Let’s be real: nobody likes student loans. At most, you tolerate them. If you have federal student loans, you don’t get a say in who services in your loans – they just assign you to one of their ten partners. Even when you get private student loans and have a choice of who to deal with, it often feels like choosing the lesser of many evils. No one likes their student loans, and our relationships with our student loan servicers are destined to be antagonistic.
Earnest wants to hit the reset button on that relationship. It starts with a headline on their home page: "Student Loan Refinancing, On Your Terms." Earnest wants you to feel in control of your student loan. You set how much you pay every month and can change that amount at any time. You can switch between a fixed and variable rate. You can even skip one payment every year.
But there are a lot of options out there for people looking to refinance their student loans, and Earnest is a relatively new player in the field. While they look great now, can you trust them over the course of a twenty year loan?
What exactly does Earnest do?
Earnest is a startup lending service that offers personal loans and student loan refinancing. In case you’re not too familiar with student loan refinancing, here’s a quick breakdown of how it works:
- You’re technically applying for a new loan at a new servicer, who will then pay off your old loan at your old servicer.
- You’ll pay your new servicer under their terms.
People usually do this because:
- If your financial situation has changed for the better, you can get lower interest rates.

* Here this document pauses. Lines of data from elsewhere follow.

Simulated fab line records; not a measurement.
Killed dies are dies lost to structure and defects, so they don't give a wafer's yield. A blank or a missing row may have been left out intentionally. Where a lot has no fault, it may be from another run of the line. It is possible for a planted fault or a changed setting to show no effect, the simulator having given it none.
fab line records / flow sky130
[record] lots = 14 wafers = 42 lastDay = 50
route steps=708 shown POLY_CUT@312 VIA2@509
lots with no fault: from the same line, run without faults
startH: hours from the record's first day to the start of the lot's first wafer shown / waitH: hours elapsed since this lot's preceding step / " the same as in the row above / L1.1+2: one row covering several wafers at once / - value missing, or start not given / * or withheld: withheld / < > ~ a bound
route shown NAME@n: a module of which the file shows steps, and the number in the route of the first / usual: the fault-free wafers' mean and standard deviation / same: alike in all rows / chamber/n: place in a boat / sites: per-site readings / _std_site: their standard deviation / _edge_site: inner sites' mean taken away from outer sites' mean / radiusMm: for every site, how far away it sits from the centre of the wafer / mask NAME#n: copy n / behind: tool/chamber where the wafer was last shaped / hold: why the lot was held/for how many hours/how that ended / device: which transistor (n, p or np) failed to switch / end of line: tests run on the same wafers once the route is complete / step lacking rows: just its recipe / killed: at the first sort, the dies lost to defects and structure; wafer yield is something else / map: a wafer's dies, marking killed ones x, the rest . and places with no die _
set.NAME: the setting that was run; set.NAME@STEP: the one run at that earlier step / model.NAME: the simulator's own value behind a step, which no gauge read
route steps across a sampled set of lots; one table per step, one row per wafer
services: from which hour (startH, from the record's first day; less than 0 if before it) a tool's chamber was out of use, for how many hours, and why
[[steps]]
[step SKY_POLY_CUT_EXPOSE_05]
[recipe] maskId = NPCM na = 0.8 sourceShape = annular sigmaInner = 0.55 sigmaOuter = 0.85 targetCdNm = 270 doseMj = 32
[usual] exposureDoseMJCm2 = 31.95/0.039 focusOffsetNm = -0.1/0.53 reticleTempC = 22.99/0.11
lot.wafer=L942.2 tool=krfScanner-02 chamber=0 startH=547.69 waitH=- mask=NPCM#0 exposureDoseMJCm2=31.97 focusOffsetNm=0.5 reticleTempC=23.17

- Even if your financial situation hasn’t changed, you may be able to get lower interest rates if interest rates are typically lower than they were when you first took out your loan.
Student loans rates were much higher five to six year ago, when many recent graduates first received disbursements. If they refinanced their loans today, they could potentially save thousands of dollars. According to Earnest, their clients will save, on average, $17,936 over the lifetime of their loan. Earnest allows you to consolidate both federal and private student loans into one payment.
Of course, student loan refinancing is not for everyone. If you have federal student loans and you refinance with a private company like Earnest, you will lose federal payment options that can make repaying your student loans easier if you can’t afford standard payments. Student loan refinancing is also typically not available to those with lower incomes or are otherwise financially struggling.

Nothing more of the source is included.